Increased investment in human resources and more stringent regulatory oversight are part of a wider programme aimed at bringing Thailand’s aviation sector back in line with international standards.
In particular, the government and industry officials will be looking for improved safety measures to help Thailand lift operational restrictions imposed last summer.
In June of last year, following a preliminary 90-day warning, the International Civil Aviation Organisation (ICAO) – the UN agency responsible for the industry’s technical rules and regulations – lowered its safety rating for Thailand’s Department of Civil Aviation (DCA) from Category 1 to Category 2.

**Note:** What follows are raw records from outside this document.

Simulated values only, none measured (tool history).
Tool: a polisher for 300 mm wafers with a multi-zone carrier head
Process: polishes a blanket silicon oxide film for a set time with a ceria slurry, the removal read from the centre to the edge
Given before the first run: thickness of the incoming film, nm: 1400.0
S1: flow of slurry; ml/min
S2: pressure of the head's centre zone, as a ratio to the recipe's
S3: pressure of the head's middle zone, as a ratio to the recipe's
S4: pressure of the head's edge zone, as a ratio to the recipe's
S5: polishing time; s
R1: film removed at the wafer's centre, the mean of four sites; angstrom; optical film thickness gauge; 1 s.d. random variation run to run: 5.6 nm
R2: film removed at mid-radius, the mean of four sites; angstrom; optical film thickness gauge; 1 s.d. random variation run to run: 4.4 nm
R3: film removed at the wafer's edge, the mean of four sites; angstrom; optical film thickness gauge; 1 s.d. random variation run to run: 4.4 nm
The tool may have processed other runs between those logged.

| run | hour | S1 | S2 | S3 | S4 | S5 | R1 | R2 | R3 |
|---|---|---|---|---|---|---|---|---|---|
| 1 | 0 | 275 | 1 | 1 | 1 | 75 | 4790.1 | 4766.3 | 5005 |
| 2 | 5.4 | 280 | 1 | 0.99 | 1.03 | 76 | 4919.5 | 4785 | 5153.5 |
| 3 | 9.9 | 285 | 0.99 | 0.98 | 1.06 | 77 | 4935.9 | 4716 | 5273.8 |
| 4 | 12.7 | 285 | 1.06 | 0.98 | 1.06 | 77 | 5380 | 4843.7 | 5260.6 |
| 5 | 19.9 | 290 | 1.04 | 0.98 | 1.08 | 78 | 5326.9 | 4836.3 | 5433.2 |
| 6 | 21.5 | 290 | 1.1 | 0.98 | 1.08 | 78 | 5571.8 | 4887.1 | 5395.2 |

The agency had repeatedly warned Thai authorities that shortages in trained and experienced DCA staff were undermining the local regulator’s capacity to supervise airline operators and operations.
When the probationary period ended, the ICAO red-flagged the country, banning Thai carriers from opening new flights or charter services to China, South Korea and Japan, and effectively slowing the rollout of the new low-cost airline NokScoot. Although the carrier, which is a joint venture between Thailand’s Nok Air and Singapore’s Scoot, inaugurated services in May 2015, the ban on opening new routes has impacted its expansion plans.
The US Federal Aviation Administration (FAA) followed suit in early December, lowering its own International Aviation Safety Assessment rating for Thai carriers to Category 2, citing similar shortcomings in legal and regulatory oversight.
As with the ICAO action, under the revised FAA rating Thai carriers will be permitted to continue operating existing routes to the US but will not be approved for new services.
For its part, the European Aviation Safety Agency (EASA) decided not to impose any sanctions on the industry or its regulators last year. The agency did, however, warn that significant reforms would be required before its next audit later this year.
Impact on tourism
The results of the upcoming EASA audit could be significant for Thailand’s tourism-dependent economy, which relies heavily on the aviation sector.
According to data issued by the International Air Transport Association (IATA) in mid-February, aviation and related activities account for some 2m jobs in Thailand and contribute about $29bn per year to GDP.
These figures could virtually double by 2035, the IATA noted, to 3.8m jobs and $53bn in GDP contributions, though this growth is contingent on industry reforms and a return to Category 1 status.
Reaching these target levels may require regulatory tightening in other areas of the industry that have seen instability in recent months.
Budget carrier Nok Air was forced to cancel nine flights in a single day in February due to a pilot strike, leaving some 1400 passengers stranded.
The cancellations prompted an immediate response from authorities, with the Ministry of Transport setting a one-month deadline for airlines to issue emergency and risk-management plans.
Failure to deal with disruptions and instances of repeated flight cancellations could lead to termination of an airline’s licence, Ormsin Chivapruck, deputy minister of transport, warned in mid-February.
The government has also moved to address ICAO and FAA concerns directly. In late January the cabinet announced plans to allocate BT271.5m ($7.6m) to improve safety in the aviation sector and meet the regulatory requirements set out in the ICAO’s red-flag alert.
Just over BT100m ($2.8m) will be used to train personnel from the Civil Aviation Authority of Thailand (CAAT), which replaced the DCA as the industry regulator at the start of the year.
The remaining funds will be directed to a more short-term solution to the ICAO’s concerns, which involves hiring aviation safety experts from the UK to help bridge the gap in the number of inspection and certification professionals.
This staffing shortage was one of the key concerns raised by the ICAO, with Thailand currently staffing just 49 of the requisite 86 inspectors needed to conduct safety and compliance checks for the country’s 41 registered carriers.
The government has also announced plans to draft updated regulations governing the issuance of air operator certificates and air service licences, along with new rules for transporting hazardous materials.
Nonetheless, Chula Sukmanop, director of CAAT, has warned that it will take time for the reforms to take full effect. Speaking to local media in early February, Sukmanop said it was unlikely the IACO red flag would be withdrawn this year, though Thai authorities are planning to invite the agency to conduct a new audit in December.
While restrictions on new routes are set to remain in place until 2017, growing demand for existing domestic and international routes should power growth in the Thai aviation sector this year, according to a recent report by local research firm Kasikorn Research Centre.
In its January report, the group predicts the aviation industry will expand by 10% in 2016, marginally down on the 12% growth posted last year. The sector’s prospects have been buoyed by the EASA’s decision not to sanction Thailand, the report noted.
“[The] EASA’s decision…is important because European flights generate over BT48.6bn ($1.36bn) for Thai airlines, representing 27% of total international flights.”